Participation Across Municipal Borders: Lessons from Schenna and Dorf Tirol
How participatory processes and inter-municipal exchange foster acceptance and co-creation in sustainable landscape development across South Tyrol.
In alpine and pre-alpine regions, sustainable development depends not only on good planning, but on shared responsibility. This became especially clear during a recent joint stakeholder forum bringing together the municipalities of Schenna and Tirol, with the participation of both mayors, local stakeholders, and our partners LIA collective, Terra Institute, Valmontis, Sabina Frei and Klaudia Resch.

The exchange highlighted the added value of participatory processes and inter-municipal dialogue: development does not stop at administrative borders, and neither do ecological systems, landscapes, or everyday spaces. By working together, municipalities can better balance environmental protection, landscape quality, and territorial development – especially in fragile mountain contexts.
As part of LAND’s ongoing work in South Tyrol, these processes build on the South Tyrol Landscape Strategy, translating a shared regional vision into concrete, local action. In Schenna and Tirol, participation is not an add-on but the foundation for technical planning, which ensures that ecological networks, productive landscapes, and public spaces evolve together.

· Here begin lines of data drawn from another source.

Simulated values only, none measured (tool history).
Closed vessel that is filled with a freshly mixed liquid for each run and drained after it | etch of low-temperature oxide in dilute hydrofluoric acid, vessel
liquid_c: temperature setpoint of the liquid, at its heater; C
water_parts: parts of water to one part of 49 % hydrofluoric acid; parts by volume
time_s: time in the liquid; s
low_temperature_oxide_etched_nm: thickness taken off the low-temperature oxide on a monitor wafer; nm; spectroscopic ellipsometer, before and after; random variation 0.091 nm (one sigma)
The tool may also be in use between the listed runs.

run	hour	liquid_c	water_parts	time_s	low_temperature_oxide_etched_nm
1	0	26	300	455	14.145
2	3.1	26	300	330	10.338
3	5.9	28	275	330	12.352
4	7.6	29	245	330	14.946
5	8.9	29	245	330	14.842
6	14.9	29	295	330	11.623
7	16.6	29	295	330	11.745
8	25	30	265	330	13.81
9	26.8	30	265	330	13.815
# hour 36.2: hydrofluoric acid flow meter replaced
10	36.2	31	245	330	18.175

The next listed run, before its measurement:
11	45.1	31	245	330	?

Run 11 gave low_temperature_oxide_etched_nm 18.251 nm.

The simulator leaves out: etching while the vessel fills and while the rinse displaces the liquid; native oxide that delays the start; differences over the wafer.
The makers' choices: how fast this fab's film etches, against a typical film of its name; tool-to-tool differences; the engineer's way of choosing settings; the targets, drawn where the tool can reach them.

As Annelies Pichler, Mayor of Schenna, puts it:“Municipal development needs many voices. That doesn’t make the work easier, but it makes it better. Clear organisation, honest communication, and realistic expectations are essential. In Schenna, the results of participation were not a side programme, they formed the basis of the technical work. Exchange with a neighbouring municipality like Dorf Tirol is especially valuable, because development does not end at municipal boundaries.”
One landscape, many voices: a strong reminder that meaningful transformation begins with listening, cooperation, and shared ownership.